I Am Not in Control

Happy Ash Wednesday!

Last night I went to bed with anticipation, excitement, and zeal for the Lenten season. This morning I woke up on schedule so that I could begin the Lenten Bootcamp that I enjoyed last year. After a fruitful period in prayer, I took a look at one of the books* that I’ll be reading this Lent and planned out how many chapters I needed to read a day to have it completed by Easter. Lent was off to a seamless start.

Before hurrying out the door to ballet, I began to prepare my one regular sized meal for the day of fasting: two fried eggs and a baked potato. It would give me enough energy for ballet and since I was giving up sweets and gluten, it met my sacrificial requirements. As the eggs sizzled on the stove, I walked over to the pantry to wash and bake the potato.

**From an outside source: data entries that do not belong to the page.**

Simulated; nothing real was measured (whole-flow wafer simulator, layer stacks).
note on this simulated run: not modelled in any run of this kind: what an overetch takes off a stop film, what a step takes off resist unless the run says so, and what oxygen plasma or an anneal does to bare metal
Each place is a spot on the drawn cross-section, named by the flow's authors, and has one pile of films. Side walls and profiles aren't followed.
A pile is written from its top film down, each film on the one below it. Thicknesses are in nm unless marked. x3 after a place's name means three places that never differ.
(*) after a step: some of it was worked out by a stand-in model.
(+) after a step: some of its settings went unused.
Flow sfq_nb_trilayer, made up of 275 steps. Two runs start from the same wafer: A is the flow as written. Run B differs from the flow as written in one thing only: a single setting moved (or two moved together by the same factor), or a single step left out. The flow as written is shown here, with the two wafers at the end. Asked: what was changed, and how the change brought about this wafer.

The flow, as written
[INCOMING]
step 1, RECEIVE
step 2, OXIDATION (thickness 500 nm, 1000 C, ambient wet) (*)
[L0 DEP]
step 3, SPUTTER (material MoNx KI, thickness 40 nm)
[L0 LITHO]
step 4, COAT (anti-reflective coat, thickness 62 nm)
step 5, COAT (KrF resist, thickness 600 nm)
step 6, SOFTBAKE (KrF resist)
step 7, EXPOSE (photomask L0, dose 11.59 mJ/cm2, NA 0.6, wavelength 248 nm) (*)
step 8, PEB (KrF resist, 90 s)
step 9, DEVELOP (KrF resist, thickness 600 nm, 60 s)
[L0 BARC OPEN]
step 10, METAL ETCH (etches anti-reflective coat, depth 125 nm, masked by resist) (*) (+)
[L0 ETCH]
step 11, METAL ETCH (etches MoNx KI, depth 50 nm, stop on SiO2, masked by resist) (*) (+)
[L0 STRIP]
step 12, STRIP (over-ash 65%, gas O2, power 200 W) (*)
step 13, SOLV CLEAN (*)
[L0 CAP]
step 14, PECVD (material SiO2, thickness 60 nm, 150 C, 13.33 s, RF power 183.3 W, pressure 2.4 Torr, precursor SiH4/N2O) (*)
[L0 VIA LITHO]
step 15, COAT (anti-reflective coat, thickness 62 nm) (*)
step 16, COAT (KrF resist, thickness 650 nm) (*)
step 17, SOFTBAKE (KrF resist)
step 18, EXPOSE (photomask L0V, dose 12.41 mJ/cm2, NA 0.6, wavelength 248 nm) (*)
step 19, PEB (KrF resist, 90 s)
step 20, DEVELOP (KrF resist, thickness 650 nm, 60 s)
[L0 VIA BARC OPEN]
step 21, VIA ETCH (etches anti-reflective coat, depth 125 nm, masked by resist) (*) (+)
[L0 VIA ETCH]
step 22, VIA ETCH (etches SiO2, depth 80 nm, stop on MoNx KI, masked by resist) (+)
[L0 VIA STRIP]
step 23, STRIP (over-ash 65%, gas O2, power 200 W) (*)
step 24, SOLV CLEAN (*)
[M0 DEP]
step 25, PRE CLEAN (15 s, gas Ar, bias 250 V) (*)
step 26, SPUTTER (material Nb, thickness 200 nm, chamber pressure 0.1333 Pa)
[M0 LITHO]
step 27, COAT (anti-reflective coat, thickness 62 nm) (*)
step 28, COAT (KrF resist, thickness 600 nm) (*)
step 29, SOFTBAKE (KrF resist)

And I was met by a bag full of white, moldy potatoes.

Ladies and Gentlemen, during the first meal of the Lenten season, I had to break my sacrifice by having oatmeal instead of potatoes.**

The perfectionist that I am was incredibly irritated. It wasn’t my fault, I hadn’t purposely made all the energy-providing gluten-free carbs in the house go bad. But I had still already “screwed up at Lenting.”

Despite the irritation, however, I suspect that the Lord had a hand in making those potatoes go bad in such supposedly “poor” timing. Because while I broke my gluten fast during the first few hours of Lent, I learned perhaps the most important thing I needed to learn as we began this rigorous liturgical season: I am not in control of this Lent.

I’m a leader and a planner. I have natural leadership abilities and planning out agendas is fun and satisfying to me. But in this relationship that we have with the Lord, our place is not to be the leader. Our place is to step back, follow wherever He beckons, and enjoy the crazy, beautiful adventure that He has planned out for us.

This relationship is so important to remember during Lent. Maybe you’re like me and you spent hours over the last two weeks preparing and discerning your “battle plan”*** of prayer, fasting, and almsgiving.

But while we are most certainly called to give our all this Lent, we’re not the ones calling the shots. Lent is a time to be called by our lover into the desert. There, away from the noise of the world and the loftiness of our idols, He teaches us what love is. He draws us deeper into His Grace and arms than we could ever imagine. He gives us all that we need.

But none of that beauty can take place if we don’t have complete dependence on and trust in Him. That is one of the many beautiful reasons why we fast: to let go of our desires, of our pride in being able to sustain ourselves. It is not to have complete control and satisfaction in our abilities to “do the right thing.”

I don’t know what plans you’ve made for Lent. Maybe you have 9 penances, 7 spiritual books, and 10 visits to various charities planned out. If so, that’s beautiful. But no matter what lofty plans you’ve made and commitments you’ve given yourself, you are not leading your spiritual journey this Lent. Take your plans and use them as fuel to charge into the desert. But then you need to let go. Our God will take whatever you have to offer, whether that’s daily holy hour or giving up Diet Coke, and use it to bring you along the path to Sainthood.

Our job is not to make ourselves Saints. We’re way too screwed up to do that by ourselves. Our only job is to be faithful to whatever Christ calls us to and to follow Him with open hands to the foot of the Cross. And it’s there that He, not your Lenten resolutions, will make you a great Saint.

Keep doing what you’re doing! But let God use those sacrifices and prayers to create His beautiful plan, not yours, for Lent 2018.

*- “The Dolorous Passion of Our Lord Jesus Christ,” by Anne Catherine Emmerich. I highly recommend it, it’s the account of the author’s visions of Jesus’ Passion. The book was the inspiration for much of the detail and imagery of Mel Gibson’s “The Passion of the Christ.” I personally found the book so moving though, that The Passion movie wasn’t nearly as emotional for me as it is for other people.

**- I guess I could have just eaten eggs. But that would have been very difficult to sustain me for three hours of physical activity.